The experience modification worksheet is a critical tool used by rating bureaus like the Minnesota Workers’ Compensation Insurers Association (MWCIA) when calculating your workers’ compensation premiums. Errors on this document, while rare, do occur and can add significant costs to your workers’ compensation insurance premiums. However, even when errors do occur, it can be burdensome to re-file this document and it’s not even always possible.
Correcting Errors & Refiling
First of all, it’s important to review your worksheet immediately when you receive it from the rating bureau. This review doesn’t have to be complex, but should include:
- Ensuring your payrolls are listed accurately
- Comparing listed losses to those on your current loss runs, looking for file closures and to determine if re-files are appropriate
- Confirming that claims are classified appropriately (i.e. all closed claims should be labeled as closed, etc.)
If you do find errors on the worksheet, communicate these to your agent and/or insurance carrier immediately to have them corrected.
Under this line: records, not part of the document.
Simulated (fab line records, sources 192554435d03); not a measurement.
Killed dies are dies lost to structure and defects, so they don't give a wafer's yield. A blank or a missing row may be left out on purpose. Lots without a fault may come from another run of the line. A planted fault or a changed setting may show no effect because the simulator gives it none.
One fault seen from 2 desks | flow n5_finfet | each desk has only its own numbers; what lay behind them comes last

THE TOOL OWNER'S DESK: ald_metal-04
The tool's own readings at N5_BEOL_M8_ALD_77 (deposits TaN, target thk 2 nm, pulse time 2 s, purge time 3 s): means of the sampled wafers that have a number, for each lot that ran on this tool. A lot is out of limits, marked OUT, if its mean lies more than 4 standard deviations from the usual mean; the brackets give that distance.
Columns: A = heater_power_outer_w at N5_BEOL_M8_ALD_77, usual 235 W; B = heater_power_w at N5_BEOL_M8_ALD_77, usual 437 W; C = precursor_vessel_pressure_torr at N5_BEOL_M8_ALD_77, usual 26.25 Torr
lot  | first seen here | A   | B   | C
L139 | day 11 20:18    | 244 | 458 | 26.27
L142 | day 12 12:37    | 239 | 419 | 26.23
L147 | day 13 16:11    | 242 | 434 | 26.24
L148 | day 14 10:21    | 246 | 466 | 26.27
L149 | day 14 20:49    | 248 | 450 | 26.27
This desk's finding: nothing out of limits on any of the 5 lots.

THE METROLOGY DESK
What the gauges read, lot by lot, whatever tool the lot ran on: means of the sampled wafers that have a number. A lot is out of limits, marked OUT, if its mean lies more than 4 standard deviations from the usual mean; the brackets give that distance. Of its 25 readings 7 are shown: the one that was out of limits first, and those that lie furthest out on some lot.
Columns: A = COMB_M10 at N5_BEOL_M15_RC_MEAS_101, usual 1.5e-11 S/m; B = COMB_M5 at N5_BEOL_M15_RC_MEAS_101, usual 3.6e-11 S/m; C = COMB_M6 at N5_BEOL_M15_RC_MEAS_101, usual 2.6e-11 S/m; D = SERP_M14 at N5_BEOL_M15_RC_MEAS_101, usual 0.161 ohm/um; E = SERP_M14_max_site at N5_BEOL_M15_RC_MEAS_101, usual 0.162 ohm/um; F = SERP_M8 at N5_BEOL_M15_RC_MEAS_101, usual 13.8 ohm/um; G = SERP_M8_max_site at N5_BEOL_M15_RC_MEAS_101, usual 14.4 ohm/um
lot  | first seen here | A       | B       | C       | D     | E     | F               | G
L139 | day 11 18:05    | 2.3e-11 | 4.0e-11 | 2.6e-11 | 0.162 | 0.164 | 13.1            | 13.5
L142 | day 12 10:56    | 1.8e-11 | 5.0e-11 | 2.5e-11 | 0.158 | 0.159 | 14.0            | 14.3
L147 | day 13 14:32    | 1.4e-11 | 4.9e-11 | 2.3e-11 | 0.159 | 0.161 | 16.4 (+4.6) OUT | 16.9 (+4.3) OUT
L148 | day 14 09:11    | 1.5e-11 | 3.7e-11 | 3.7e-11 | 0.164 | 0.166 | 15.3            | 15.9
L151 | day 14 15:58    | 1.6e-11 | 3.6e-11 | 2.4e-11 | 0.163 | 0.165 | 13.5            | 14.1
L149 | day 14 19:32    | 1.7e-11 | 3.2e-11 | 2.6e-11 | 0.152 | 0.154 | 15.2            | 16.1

If a claim identified as open on the worksheet has since been closed within that worksheet year, a re-file may be appropriate. This can immediately lower your experience modification rating, but isn’t always allowed. For example, in Minnesota, re-file requests must meet the 5% aggravated inequity rule, meaning the change would drop the rating down by five points or more.
Carriers generally do not automatically request a re-file; therefore, it is important to review your open losses continually throughout the year and make sure your agent knows when claims are closed.
Requesting experience modification document re-files is a reactive approach and isn’t even always possible. Reviewing all open losses prior to filing your Unit Stat Card, on the other hand, is proactive and much more helpful.
Six months prior to your policy’s renewal, the workers’ compensation carrier takes a snapshot of your losses for the three-year rating period—the three years prior to your policy’s effective date—and reports it to the ratings bureau. Reviewing these reported losses is key because it enables you to request reserve reductions and file closures when appropriate, which can reduce your resulting experience modification rating and, thus, your insurance premiums.
While all these activities can be done on your own, they take time and are best done by professionals who know what to look for and the best procedures to follow. Always ask prospective insurance agents or brokers to provide you with examples of their expertise in Unit Stat reviews and experience modification worksheet re-files. Well structured, ongoing claim management procedures by a competent claims-specific team are good things to seek out when evaluating insurance advisors and providers.
Experience Mod Forecasting
As part of an ongoing experience modification rating review process, you should also look ahead to what the future holds for your experience modification rating. Well-qualified agents and brokers can provide you with an estimated EMR using sophisticated analytics software and models of likely premium scenarios. This can help you plan accordingly for any upcoming premium change due to the experience modification rating.
Marsh & McLennan Agency performs all these strategies to help ensure clients’ experience modification ratings are accurate and they are not paying more than necessary for their workers’ compensation insurance.